Rule: Direct evidence is weighted higher than indirect evidence.

4.3 Validation vs Confirmation

Validation is testing a belief against reality. Confirmation is seeking information that supports a pre-existing belief.

Qualifies as validation:

Open-ended questions that allow users to contradict your hypothesis
A/B tests showing which option users prefer
Recording disconfirming evidence alongside confirming evidence

Does not qualify (confirmation bias):

Leading questions that prime users toward a desired answer
Selectively sharing only positive feedback
Discounting negative signals without explanation

Rule: Evidence must be gathered with the intent to falsify, not confirm.

4.4 User

An individual who matches the defined target user profile and has experienced the problem or used the product.

Qualifies:

Someone who meets the demographic, behavioural, or contextual criteria defined for the target segment
An individual who has experienced the problem first-hand

Does not qualify:

Team members, advisors, or investors
Friends or family unless they independently match the target profile
Individuals who do not match the defined user criteria

Rule: If the individual does not match the user definition, their input scores zero.

4.5 Signal

Observable user behaviour or measurable outcome that indicates preference, intent, or commitment.

Qualifies:

User completes a purchase
User returns to the product without prompting
User refers another user unprompted

Does not qualify:

User says they like the product
User expresses intent to purchase
User mentions they might refer someone

Rule: Behaviour is signal. Opinion is not.

4.6 Metric vs Signal

A metric is a quantitative measure. A signal is meaningful user behaviour. Metrics without context are not signals.

Qualifies as signal:

40% of users return within 7 days without prompting
15% of trial users convert to paid

Does not qualify (metric without meaning):

500 website visits
200 email signups (without context on conversion or engagement)

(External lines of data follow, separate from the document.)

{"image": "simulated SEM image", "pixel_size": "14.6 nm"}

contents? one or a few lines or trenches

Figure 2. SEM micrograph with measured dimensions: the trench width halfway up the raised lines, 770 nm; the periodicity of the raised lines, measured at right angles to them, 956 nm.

Rule: A metric becomes a signal when it demonstrates user choice or commitment.

4.7 Estimate

A calculation based on evidence and stated assumptions. Estimates must show their methodology.

Qualifies:

TAM calculation with cited sources and documented assumptions
Revenue projection based on observed conversion rates

Does not qualify:

Projections without stated methodology
Estimates based on aspirational assumptions

Rule: Estimates are scored based on the quality of underlying evidence, not optimism.

Evidence Weighting (All Stages)

Transaction-based evidenceHighest weight

Actual purchases, payments, or irreversible commitments.

Behavioural evidenceHigh weight

Observed actions such as return visits, feature usage, or referrals.

Preference evidenceMedium weight

Choices made between real alternatives under constraint.

Opinion evidenceLow weight

Verbal feedback, survey responses, or stated preferences without action.

AssumptionZero weight

Beliefs, projections, or hypotheses without supporting evidence.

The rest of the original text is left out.